I Can't Believe I Just Became One Of THOSE Moms

Photo: weheartit
mom and baby

By: Carol

A few months ago, my very first friend had a baby. By that I mean that none of my other friends have babies yet (half are just getting engaged, and the other half are too drunk to find their phones). She was the first to become a mom.

Throughout her pregnancy we talked about how she wanted a natural birth and how excited I was for her to be going through a midwifery group and to birth in their birth center. She went late, which is normal for first time moms (or, if you're like me, going two weeks late is my due date), and we talked about natural ways to induce labor.

When she finally had her precious baby, I went to visit her. We chit-chatted, and she told me her epic (and I mean epic) birth story.

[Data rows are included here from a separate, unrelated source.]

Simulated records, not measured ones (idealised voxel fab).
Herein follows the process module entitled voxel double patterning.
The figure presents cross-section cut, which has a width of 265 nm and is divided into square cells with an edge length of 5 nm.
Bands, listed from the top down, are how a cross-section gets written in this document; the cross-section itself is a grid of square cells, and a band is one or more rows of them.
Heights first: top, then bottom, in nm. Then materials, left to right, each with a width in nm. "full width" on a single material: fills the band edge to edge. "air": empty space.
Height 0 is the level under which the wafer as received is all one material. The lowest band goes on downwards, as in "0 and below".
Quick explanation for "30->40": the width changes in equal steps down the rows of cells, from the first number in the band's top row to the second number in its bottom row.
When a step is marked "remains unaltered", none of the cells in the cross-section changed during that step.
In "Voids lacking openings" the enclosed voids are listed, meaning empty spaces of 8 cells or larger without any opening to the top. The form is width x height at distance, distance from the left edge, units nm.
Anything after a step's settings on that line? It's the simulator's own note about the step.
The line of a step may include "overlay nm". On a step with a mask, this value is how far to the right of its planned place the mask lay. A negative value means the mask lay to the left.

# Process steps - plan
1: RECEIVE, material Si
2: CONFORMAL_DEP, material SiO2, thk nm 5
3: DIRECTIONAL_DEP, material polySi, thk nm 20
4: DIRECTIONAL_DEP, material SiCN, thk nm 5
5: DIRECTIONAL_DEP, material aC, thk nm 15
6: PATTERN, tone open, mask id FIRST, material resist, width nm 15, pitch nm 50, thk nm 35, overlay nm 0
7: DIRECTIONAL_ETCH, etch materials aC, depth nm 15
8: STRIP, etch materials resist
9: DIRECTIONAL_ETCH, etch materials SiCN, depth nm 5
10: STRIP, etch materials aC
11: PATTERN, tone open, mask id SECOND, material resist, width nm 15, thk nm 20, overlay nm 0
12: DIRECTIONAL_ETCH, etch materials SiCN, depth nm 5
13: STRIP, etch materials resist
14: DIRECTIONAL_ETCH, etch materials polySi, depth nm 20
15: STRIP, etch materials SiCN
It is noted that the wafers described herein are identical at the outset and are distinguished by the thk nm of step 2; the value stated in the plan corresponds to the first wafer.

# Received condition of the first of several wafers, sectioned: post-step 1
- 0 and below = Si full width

Then somewhere, somehow, I became one of those moms.

The know-it-all, too-smart-for-their-own-good, didn't-need-to-be-asked-to-volunteer-information, always-talking-about-their-perfect-kid moms.

And I didn't even realize it until I went home that day.

Did she even ask how long my babies slept when they were six weeks old? No. But I told her ... along with a painfully long story about how my kids are the best sleepers in the world.

Did she ask if we co-slept and for how long? No. But I told her, along with my thoughts on those commercials telling you to never co-sleep because you'll roll over on top of your baby.

Did I once just ask her to honestly tell me how motherhood was? Or if she needed help? Or if I could hold the baby so she could shower or nap? Or if she was feeling depressed or upset about her birth plan not working out the way she'd hoped? How about asking if I could bring over more than coffee and a cookie (in my defense, it was a Nutella cookie sandwich that was the size of my face. And it was incredible.)?

I did all of the things that I remember hating when I had my first son: the truck loads of advice that may have actually been helpful if I wasn't a zombie and could actually hear them; the "Wow, you look tired" comment without the offer to help me get some sleep; how people always wanted to talk to me instead of holding my baby so I could shower; how I should just be happy that I had a healthy baby even though I had a terrible birth that was the opposite of my birth plan.

I left her house that day and felt so ashamed of myself. How could I be one of those moms? Could it just have been the result of months with limited social contact (yes, but that's not the big reason)? Or that no one else I know is having children yet? Or that I finally found someone who shared the same philosophy on natural birth and parenting?

Pure and simple, it was selfish of me.

I had the opportunity to be there for someone who may have really needed a friend's ear to bend, and I wasn't there for her.

At no point did she ever say anything like that to me! But my guilt was there nonetheless.

It may not come naturally to put other people first, but it's something I truly need to work on. God gave us one mouth and two ears for a reason: to speak half as much as we listen. That truth has been hard for me to take on, but I'm working on it!

I'm truly working on being aware of the talking too much and not listening. Or even being aware of if the person actually needs something but doesn't want to ask for it.

Please tell me I'm not the only one struggling with this, right?